On 13 Jul 2016, at 11:43, Holger Freyther
<holger(a)freyther.de> wrote:
Hi all,
perf report -i perf.data.tree
33.00% TbfTest.TREE libosmocore.so.7.0.0 [.] bitvec_set_bit_pos
20.46% TbfTest.TREE TbfTest.TREE [.] bitvec_write_field(bitvec*, unsigned
int&, unsigned long long, unsigned int)
14.30% TbfTest.TREE libosmocore.so.7.0.0 [.] bitvec_set_bit
so crazily neither the original of the C++ bitvec_write_field nor the C version end up
inlining bitvec_set_bit/bitvec_set_bit_pos.
1st) the C++ bitvec_write_field with the reference should be a inline function that calls
the C version and passes the parameter as pointer
2nd) We need to get set_bit_pos and set_bit inlined into bitvec_write_field. The wall
clock time of my benchmark run goes from ~24s to ~13s if these routines are inlined.
9.94% TbfTest.TREE TbfTest.TREE [.]
search_runlen(node*, unsigned char const*, unsigned char, unsigned char*, unsigned short*)
5.27% TbfTest.TREE TbfTest.TREE [.]
Decoding::decompress_crbb(signed char, unsigned char, unsigned char const*, bitvec*)

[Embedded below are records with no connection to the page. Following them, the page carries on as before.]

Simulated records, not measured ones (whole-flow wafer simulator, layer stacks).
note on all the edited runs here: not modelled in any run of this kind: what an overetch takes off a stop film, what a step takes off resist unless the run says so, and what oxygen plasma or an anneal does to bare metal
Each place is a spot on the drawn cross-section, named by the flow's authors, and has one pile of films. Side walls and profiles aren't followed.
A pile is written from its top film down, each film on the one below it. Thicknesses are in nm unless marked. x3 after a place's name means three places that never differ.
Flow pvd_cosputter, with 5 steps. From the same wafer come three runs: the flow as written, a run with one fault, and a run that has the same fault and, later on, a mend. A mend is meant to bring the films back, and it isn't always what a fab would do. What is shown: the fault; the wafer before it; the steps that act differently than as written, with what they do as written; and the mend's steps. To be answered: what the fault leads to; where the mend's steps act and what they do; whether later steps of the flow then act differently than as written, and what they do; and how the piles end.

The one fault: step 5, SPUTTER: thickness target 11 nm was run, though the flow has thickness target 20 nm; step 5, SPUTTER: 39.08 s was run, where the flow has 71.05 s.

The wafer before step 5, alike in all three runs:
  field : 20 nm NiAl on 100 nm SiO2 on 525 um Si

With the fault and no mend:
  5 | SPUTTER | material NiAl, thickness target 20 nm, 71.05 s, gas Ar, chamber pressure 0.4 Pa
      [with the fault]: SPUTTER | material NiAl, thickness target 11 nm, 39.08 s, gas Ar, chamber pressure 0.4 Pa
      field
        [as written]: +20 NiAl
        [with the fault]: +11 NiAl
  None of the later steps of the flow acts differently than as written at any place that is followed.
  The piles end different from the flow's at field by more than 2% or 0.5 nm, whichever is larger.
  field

57.51% TbfTest libosmocore.so.7.0.0 [.]
osmo_t4_decode
osmo_t4_decode (got the runlen step and such inlined). What I think decompress_crbb is
doing better is 1st not using bitvec as input but iterating over the bits itself and being
more direct in applying the codeword in the result. What I am missing and have to check is
if search_runlen can be implemented around the "table" we have and what the
performance difference is. I have asked Max for help.
I will follow up after I have seen the performance difference.
holger